Monday, November 05, 2007

flew and sagan (and god)

Until reading, The Turning of an Atheist, in Sunday's NYT Magazine I hadn't heard of the name, Antony Flew. Now I have. It's quite interesting how this British philosopher has become something of a symbolic hot potato between atheists and deists.

I finished Carl Sagan's The Varieties of Scientific Experience: A Personal View of the Search for God. Like his other books, this one (a collection of his famous Gifford Lectures in 1985) is remarkable. Cerebral. Eloquent. Compassionate. Profound. I recommend this one highly. Though the passages I selected below illustrate just a glimpse of this fantastic compilation's beauty, I want to share some of the words said by Sagan that stood out to me. These are merely a sample, which alone don't do Sagan the justice deserved. One must read the entire book to appreciate it fully. In a time when it seems like compassion and reason are becoming increasingly pressed by extremism and indifference towards the welfare of our planet as a whole, Sagan's words are both poignant and much needed.

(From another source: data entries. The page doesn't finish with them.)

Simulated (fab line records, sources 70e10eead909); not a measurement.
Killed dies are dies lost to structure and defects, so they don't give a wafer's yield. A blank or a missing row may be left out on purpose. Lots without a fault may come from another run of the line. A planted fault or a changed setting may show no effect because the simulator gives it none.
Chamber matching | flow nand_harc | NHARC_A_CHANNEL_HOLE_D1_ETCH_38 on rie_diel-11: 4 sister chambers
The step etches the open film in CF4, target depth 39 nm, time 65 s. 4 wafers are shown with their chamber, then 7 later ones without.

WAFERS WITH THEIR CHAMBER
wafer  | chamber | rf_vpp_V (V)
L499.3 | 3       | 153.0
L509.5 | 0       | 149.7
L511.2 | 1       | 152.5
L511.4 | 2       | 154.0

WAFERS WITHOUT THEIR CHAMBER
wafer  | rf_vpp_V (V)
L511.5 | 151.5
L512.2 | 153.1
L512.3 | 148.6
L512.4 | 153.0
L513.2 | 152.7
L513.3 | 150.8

Different religions believe different things. There's a grab bag of religious alternatives. And there are clearly more combinations of alternatives than there are religions, even though there are something like a few thousand religions on the planet today. In the history of the world, there probably were many tens, maybe hundreds of thousands, if you think back to our hunter-gatherer ancestors when the typical human community was a hundred or so people. Back then there were as many religions as there were hunter-gatherer bands, although the differences between them were probably not all that great. But nobody knows, since, unfortunately, we have virtually no knowledge left of what our ancestors for the greatest part of the tenure of humans on this planet believed, because word-of-mouth tradition is inadequate and writing had not been invented.

So, considering this range of alternatives, one thing that comes to my mind is how striking it is that when someone has a religious-conversion experience, it is almost always to the religion or one of the religions that are mainly believed in his or her community. Because there are so many other possibilities. For example, it's very rare in the West that someone has a religious-conversion experience in which the principal deity has the head of an elephant and is painted blue. That is quite rare. But in India there is a blue, elephant-headed god that has many devotees. And seeing depictions of this god there is not so rare. How is it that the apparition of elephant gods is restricted to Indians and doesn't happen except in places where there is a strong Indian tradition? How is that apparitions of the Virgin Mary are common in the West but rarely occur in places in the East where there isn't a strong Christian tradition? Why don't the details of the religious belief cross over the cultural barriers? It is hard to explain unless the details are entirely determined by the local culture and have nothing to do with something that is externally valid.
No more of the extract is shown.